The greatest Christmas I ever knew was in 1964. I was four months into religious life, beginning my novitiate as a postulant in the Sisters of Mercy.
It was memorable not because of the surge of Advent purple. Nor was it because of the days of choir rehearsals of hymns with depth beyond the spritely shopping mall songs. It was because Advent preceded the sudden outpouring of love on Christmas Day, which came after the absence of many examples of simple human love. For in our novitiate, absence meant no mail from home. No candy treats. No premature green and red holiday decorations. No gifts to give or receive. In our novitiate we barely acknowledged the celebration of the birth of Jesus until Christmas Eve.
It was not that those of us in religious formation missed these outpourings of love. We didn't know yet what Christmas in the convent meant. We concentrated on awaiting the coming of the Messiah, the Parousia, the Second Coming of Christ. We sensed there was a purpose to these days, like fasting before a feast. But in our youth, we didn’t know anything was absent until the fulfillment of the season came.
Yet on Christmas Eve, when we walked into the novitiate community room that had been off limits for some days, what was missing became so obvious. Missing had been the signs of Jesus to an immature heart. There were letters from family and friends that had been piling up for four weeks, letters about everything from snowstorms to a new baby in the family.
There were decorations reminiscent of how the rest of town marked the season, trees and tinsel, Santa and elves, the Holy Family and Charlie Brown. There was candy.
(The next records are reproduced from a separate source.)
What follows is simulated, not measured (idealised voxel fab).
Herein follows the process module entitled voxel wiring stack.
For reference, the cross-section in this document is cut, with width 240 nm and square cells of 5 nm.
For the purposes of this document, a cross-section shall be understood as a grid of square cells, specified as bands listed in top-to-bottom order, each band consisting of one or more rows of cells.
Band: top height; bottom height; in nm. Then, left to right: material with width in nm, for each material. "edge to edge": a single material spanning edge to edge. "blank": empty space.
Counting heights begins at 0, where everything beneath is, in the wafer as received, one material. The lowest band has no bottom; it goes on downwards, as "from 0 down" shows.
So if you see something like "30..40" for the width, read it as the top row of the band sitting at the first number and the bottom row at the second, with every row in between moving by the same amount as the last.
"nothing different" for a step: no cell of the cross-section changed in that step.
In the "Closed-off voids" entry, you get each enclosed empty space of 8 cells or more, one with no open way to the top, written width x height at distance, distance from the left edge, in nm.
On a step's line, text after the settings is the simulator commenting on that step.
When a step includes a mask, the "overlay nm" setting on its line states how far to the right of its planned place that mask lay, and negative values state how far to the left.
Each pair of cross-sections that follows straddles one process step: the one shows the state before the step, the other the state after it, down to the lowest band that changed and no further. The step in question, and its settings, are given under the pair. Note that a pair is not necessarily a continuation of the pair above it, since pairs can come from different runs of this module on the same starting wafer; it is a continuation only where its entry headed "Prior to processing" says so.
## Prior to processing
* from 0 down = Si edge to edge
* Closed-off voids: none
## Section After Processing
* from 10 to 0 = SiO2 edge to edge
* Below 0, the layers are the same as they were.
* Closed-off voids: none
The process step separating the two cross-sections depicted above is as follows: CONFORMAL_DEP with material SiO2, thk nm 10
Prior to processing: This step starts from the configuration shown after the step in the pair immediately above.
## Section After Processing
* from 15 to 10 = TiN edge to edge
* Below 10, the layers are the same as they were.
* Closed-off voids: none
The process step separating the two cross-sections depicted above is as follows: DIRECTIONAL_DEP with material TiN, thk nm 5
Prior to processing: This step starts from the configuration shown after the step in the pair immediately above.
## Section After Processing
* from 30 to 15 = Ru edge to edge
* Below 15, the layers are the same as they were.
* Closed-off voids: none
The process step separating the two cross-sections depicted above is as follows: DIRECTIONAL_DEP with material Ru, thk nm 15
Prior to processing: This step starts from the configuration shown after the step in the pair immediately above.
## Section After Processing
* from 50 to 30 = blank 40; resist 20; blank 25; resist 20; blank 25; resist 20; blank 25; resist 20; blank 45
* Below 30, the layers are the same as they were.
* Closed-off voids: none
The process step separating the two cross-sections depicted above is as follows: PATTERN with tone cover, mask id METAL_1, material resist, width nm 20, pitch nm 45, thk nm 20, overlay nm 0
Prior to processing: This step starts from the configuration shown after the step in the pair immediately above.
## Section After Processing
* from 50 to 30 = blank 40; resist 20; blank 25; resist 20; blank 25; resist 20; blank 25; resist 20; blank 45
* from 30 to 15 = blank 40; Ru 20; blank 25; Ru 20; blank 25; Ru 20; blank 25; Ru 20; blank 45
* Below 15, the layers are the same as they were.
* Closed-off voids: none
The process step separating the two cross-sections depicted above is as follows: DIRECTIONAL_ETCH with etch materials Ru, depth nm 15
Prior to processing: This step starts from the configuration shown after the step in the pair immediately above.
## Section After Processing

An outpouring of emotions ran through our senses. Suddenly I felt an absence being filled with Jesus incarnate. We heard the warmth of Bing Crosby's crooning and the majesty of Handel's Messiah. We smelled pine and tasted chocolate and peppermint. We felt silk and velvet ribbons. We admired the crèche, awaiting an infant for its manger. I hadn't expected it. I was too naive to know what was possible. I knew the Christmas story. I knew Rudolph and his reindeers. I knew Frosty and his trek through town. But I didn’t know what all these parts of the novitiate scene would tell me about Jesus.
For until then I was unaware of the impact of His love, shown ironically through absence, an absence of the awareness of One so powerful in my life.
Life has taught me about absence since then, through deaths of loved ones and departures of friends who have moved away, for example, through job changes and graduations; but that first experience of absence has stayed with me. It has taught me to enjoy something as simple as a game of “Operation” with children on Christmas afternoon. It has called me to pause some seconds longer to look at the tree on Christmas night and to sit a moment longer at the table with family and friends.
Absence is about more than what is missing. We need to search for it, listen for its whisper, wonder when it might next come.
Can what is missing, or absent, be only moments away, like behind the novitiate door? In a letter waiting to be opened? In an "I love you" uttered once more?
‘Tis the season to be jolly, to make phone calls, to eat cookies, to sing carols. Perhaps it is also the season to listen or watch harder for what or Who is absent, yearning to be seen and heard.